The same has been true for other dad coaches she's played for. The trend I've noticed, if there is one, is that some of these dads tend to be harder on their own kids. Their kids have been hard workers and good ball players.

DD played for a non-parent coach in first year 10U. He was very knowledgeable. She learned a lot from him. But he had just come through 18U and did not have a very good rapport with 9 year olds. I think for 14U and older he was probably great.

All true. At younger ages, DD was always an infielder because she was just better at it than most everyone else. We worked at it...a lot. At 12U, I started playing her in the OF during games, and spending a large part of our individual practice time on OF skills. Now, as a HS-aged player, she still plays IF, but because she's an effective OF, she sits so rarely that we laugh about it when that happens. The coach's kid is the stereotype that plays SS, pitches, and bats high in the order (regardless of performance). She's a bit of a trainwreck in the OF because she rarely plays there or works on those skills. The thing is that the coach really wants his kid to play in college, but her athletic ability signals "outfield" in bright neon lights. She's a good SS and often an effective pitcher, but she might not compete well at either position at the college level. However, she'd be an outstanding OF, if she worked on it.
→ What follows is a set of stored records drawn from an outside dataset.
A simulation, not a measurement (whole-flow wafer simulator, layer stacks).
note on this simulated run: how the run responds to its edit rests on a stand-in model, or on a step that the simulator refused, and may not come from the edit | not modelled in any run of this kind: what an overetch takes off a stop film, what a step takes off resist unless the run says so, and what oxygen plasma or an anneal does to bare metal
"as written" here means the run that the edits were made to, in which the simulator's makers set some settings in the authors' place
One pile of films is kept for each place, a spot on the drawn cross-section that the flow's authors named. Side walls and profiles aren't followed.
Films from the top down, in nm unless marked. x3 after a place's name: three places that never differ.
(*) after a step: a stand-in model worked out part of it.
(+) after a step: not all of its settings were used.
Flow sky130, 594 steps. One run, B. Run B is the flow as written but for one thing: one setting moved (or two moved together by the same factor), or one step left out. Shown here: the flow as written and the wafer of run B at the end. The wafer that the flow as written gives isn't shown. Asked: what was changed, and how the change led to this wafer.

Sometimes, coaches do a disservice to their favored position players by not getting them the work they need to succeed over the long term.
 
Apr 28, 2014
2,316
113
The first time you get "Daddy Balled" you will understand.
We are lucky that DD always had good coaches but we did have a few who would give their own DD's more playing time, more at bats. It's so obvious and can at times be detrimental to your DD's growth and the team's performance.
I helped coach for 4 seasons and can tell you first hand that it happens. Even with coaches who try hard to not to give their own kids more opportunities. Coaches work first hand with their own kids so it's natural that they would give their kids more opportunities. What they don't see is that other parents work hard with their own kids away from the team.
As to the non-parent coaches I do think overall it is a better situation for many reasons. At minimum just removing the notion of a parent coach eliminates any pressure from the kid or from the parents around the kids role.
 
Mar 26, 2019
82
18
Central Ohio
My DD had parent coaches through 12U. We were lucky to not have any terrible parent coach experiences along the way. This season is her first year with non-parent HC at first year 14U. In our experience, this season has been the best so far. My DD switched to slap hitting one year ago. The non-parent HC we have currently is amazing with slappers and understands the process involved. DD has made huge progress this fall. He brings a whole new way of teaching that the girls can relate to. He is fair with the batting line up and everyone gets playing time.
He also has an entire phone full of college coach contacts. If any player attends a camp, he calls the college coach before and follows up again after the camp for feedback. Not every coach/organization offers that. There will always be people that have bad experiences on both sides, but in our situation, we are happy with our non-parent HC.
 
Jul 14, 2018
982
93
Favoritism runs both ways -- I've seen it from parent coaches as well as non-parent coaches. What is unique among parent coaches (from my experience) is how nasty they can be to their own kids. I've seen countless third base coaches throwing their hands in the air and making derogatory remarks to their own kids. When I'm sitting with other parents and a coach overreacts to a strikeout or an error, we all look at one another and say, "must be his kid."
 
Jun 11, 2013
2,619
113
Either is fine if you find a coach who will help DD get better.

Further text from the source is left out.